The manner in which a person views the universe originates from her/his culture. If someone were asked of the predominant element found in every culture that has for centuries given people their perspective of the universe, certainly, the answer would be, Religion!

The responsibility of generating and preserving the elements of one’s perspective of the universe has rested with religious institutions such as Methodist, Protestant, or Roman Catholic churches or spiritual leaders such as the Buddha. Whether the element is developed through the teaching of the Holy Bible, Catechism, Vedas, or Koran, people in the universe, including the Garífuna-speaking people of Central America, have always felt the need to seek outside themselves the values and guidance by which they live their lives.

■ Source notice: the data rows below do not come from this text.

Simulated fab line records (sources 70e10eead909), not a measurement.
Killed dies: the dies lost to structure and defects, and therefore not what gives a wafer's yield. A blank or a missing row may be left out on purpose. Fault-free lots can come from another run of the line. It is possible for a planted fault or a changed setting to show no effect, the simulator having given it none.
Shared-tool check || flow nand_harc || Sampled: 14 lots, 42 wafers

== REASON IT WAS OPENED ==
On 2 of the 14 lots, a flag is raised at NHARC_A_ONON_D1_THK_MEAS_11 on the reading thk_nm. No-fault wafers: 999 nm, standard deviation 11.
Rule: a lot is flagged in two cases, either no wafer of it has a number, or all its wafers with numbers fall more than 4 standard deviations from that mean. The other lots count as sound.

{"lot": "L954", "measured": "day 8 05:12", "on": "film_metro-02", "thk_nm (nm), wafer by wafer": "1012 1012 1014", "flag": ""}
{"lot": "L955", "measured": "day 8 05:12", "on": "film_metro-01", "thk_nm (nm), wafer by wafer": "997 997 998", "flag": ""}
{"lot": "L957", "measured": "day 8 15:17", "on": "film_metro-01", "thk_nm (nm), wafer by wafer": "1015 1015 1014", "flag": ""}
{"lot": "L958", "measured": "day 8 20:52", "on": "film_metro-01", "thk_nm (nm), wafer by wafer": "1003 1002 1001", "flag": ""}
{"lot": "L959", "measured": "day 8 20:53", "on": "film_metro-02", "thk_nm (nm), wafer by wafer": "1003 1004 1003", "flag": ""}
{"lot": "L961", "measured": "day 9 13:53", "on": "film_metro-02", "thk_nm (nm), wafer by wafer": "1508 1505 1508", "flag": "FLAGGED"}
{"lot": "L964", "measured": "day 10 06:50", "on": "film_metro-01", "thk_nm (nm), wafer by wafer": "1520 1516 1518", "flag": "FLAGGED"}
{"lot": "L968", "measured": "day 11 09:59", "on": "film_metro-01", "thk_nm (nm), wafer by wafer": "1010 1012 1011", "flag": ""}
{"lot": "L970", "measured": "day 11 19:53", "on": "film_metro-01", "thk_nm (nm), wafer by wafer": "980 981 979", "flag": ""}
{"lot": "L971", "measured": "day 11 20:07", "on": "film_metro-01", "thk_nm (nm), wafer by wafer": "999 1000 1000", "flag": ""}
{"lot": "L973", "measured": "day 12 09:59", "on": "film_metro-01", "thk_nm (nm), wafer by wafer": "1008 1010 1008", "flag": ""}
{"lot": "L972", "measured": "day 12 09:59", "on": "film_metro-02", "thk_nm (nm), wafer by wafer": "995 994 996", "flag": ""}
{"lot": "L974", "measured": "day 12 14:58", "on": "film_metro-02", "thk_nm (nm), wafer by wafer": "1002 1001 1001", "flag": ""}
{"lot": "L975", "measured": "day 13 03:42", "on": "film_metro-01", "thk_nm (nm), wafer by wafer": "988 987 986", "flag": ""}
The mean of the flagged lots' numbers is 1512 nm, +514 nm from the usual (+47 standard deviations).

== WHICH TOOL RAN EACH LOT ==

Music, one of the components for becoming a recipient of the title “Masterpieces of the Oral and Intangible Heritage of Humanity” for outstanding cultural spaces or forms of expression by the United Nations Educational, Scientific, and Cultural Organization (UNESCO) is an integral part of the lives of Garínagu (as they call themselves) in Belize. This paper explores the Garífuna songs that are sung in contemporary worship services in the Roman Catholic Church. It also forms the basis for other denominations to creatively seek viable ways of incorporating Garífuna music and culture into worship services. [End Page 74]

A Description of Belize

Belize, one of the Central American countries in which Garífuna is spoken, was one of nineteen countries to receive the outstanding title “Masterpieces of the Oral and Intangible Heritage of Humanity.” Belize, formerly known as British Honduras, an independent nation since 1981, lies on the eastern coast of Central America. It shares borders on the north and northwest with Mexico and on the west and south with Guatemala and it is washed along the entire eastern coast by the Caribbean Sea.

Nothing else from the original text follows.